General Finance

With a general finance concentration you are exposed to a wide variety of courses and challenged to be analytically savvy with modern technical skills that position you for a variety of roles in finance.

sample courses

Introduction to the concepts, assumptions, and methods underlying managerial accounting, with an emphasis on using accounting information to plan and control a company's operations. Topics include information relevant for decision-making, cost behavior, activity-based costing, pricing, cost-volume-profit analysis, operating budgets and variance analysis, capital budgeting, and performance evaluation.

The class objective is to develop financial decision-making skills in a variety of different settings.  We will develop core modern finance skills as part of the tool-kit and apply the concepts to a variety of different real-world industry verticals.  The class is very applied in nature.There will be field-work classes (formal lecture substituted by library, internet research) that will require you to learn about industry verticals.

Generally speaking, project finance refers to financings where the terms and conditions of the debt are directly related to the specific purpose for which the proceeds will be used. In project financing lenders often rely only on the cash flows of those projects for repayment and have no recourse to the broader balance sheet of the sponsoring corporation.  Project financing activities are often referred to as "structured finance" since the repayment schedule and covenant packages for this debt are likely to reflect specific project cash flows or other characteristics of the assets being financed.
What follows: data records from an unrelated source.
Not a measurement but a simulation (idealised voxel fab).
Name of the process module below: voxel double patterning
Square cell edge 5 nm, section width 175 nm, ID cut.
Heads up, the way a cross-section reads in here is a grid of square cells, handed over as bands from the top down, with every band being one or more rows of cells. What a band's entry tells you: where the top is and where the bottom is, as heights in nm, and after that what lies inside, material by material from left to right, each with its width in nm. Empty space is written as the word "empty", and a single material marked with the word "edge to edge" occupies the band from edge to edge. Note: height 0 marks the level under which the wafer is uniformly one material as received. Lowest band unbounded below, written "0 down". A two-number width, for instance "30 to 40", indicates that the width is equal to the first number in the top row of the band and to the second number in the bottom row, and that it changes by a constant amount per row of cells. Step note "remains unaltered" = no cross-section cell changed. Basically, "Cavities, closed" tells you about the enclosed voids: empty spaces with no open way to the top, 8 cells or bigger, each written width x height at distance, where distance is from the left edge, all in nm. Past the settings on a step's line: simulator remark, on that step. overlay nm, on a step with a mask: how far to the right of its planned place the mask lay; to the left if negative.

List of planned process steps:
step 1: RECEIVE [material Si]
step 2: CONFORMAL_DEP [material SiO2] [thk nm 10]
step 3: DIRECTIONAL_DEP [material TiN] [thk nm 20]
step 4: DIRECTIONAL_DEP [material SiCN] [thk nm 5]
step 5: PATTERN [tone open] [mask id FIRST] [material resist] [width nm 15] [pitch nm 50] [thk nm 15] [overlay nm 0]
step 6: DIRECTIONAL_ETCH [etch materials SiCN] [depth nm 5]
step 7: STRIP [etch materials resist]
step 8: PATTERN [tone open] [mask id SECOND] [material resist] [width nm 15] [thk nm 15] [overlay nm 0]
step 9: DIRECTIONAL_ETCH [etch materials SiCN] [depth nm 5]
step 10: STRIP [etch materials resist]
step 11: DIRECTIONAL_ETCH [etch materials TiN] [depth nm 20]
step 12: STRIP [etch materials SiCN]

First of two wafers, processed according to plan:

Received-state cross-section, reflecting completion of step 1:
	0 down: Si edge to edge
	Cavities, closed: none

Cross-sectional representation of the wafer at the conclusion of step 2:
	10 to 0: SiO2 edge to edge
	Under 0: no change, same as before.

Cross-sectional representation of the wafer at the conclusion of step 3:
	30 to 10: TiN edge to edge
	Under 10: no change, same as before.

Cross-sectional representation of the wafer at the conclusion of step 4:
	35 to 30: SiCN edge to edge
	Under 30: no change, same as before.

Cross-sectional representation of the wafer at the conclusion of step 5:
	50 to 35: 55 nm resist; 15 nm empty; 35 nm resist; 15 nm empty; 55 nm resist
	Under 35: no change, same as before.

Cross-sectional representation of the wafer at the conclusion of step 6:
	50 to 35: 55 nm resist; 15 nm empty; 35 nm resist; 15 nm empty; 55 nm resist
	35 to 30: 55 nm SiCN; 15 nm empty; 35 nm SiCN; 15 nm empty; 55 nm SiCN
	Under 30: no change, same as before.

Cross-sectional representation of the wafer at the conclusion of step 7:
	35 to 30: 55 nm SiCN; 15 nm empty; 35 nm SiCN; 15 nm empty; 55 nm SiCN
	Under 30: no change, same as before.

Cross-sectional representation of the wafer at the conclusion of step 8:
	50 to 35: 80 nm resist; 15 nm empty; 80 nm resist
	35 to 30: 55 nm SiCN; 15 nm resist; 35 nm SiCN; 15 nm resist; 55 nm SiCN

The course objectives are to provide an understanding of the drivers of value creation and destruction in mergers and acquisitions (M&A) and to develop skills in the design and evaluation of these transactions. Familiarity with M&A is a foundation for effective work in a wide range of fields including investment banking, private equity, consulting, corporate development, and advising senior management. The focus of the course will be primarily to analyze M&A from the perspective of a financial advisor, integrating issues from economics, accounting, law, strategy and organizational behavior where appropriate.

The first part of the course is a review of capital market theory and how to estimate the divisional cost of capital. We then examine the efficient market theory and how it affects our investment decisions. The next section concentrates on dividend policy and the share repurchase decision. The fourth part focuses on the firm's capital structure. The basic issue is whether or not the firm's capital structure influences the value of its common stock. Other topics include examining the benefits and costs of mergers, divestitures, going-private, going public and financial restructuring.

Corporate Governance of Publicly Traded Corporations has been in a state of rapid evolution over the past 30 years.  It began in the 1980's with the recognition that Corporations in the US were not being managed in the interests of shareholders and Agency problems were recognized as a root cause.  The advent of Corporate Raiders further forced the issue and questions arose regarding takeover protections and entrenched boards. Two major pieces of legislation, Sarbanes Oxley and Dodd Frank grew directly out of these episodes.

The objective of this course is to prepare you to work in the areas of portfolio management, stock research and investment banking. The course is designed to improve your understanding of the fundamental concepts of security investments. The course will primarily focus on security analysis and management of stock portfolios. We will also cover fundamentals of fixed-income securities and equity options.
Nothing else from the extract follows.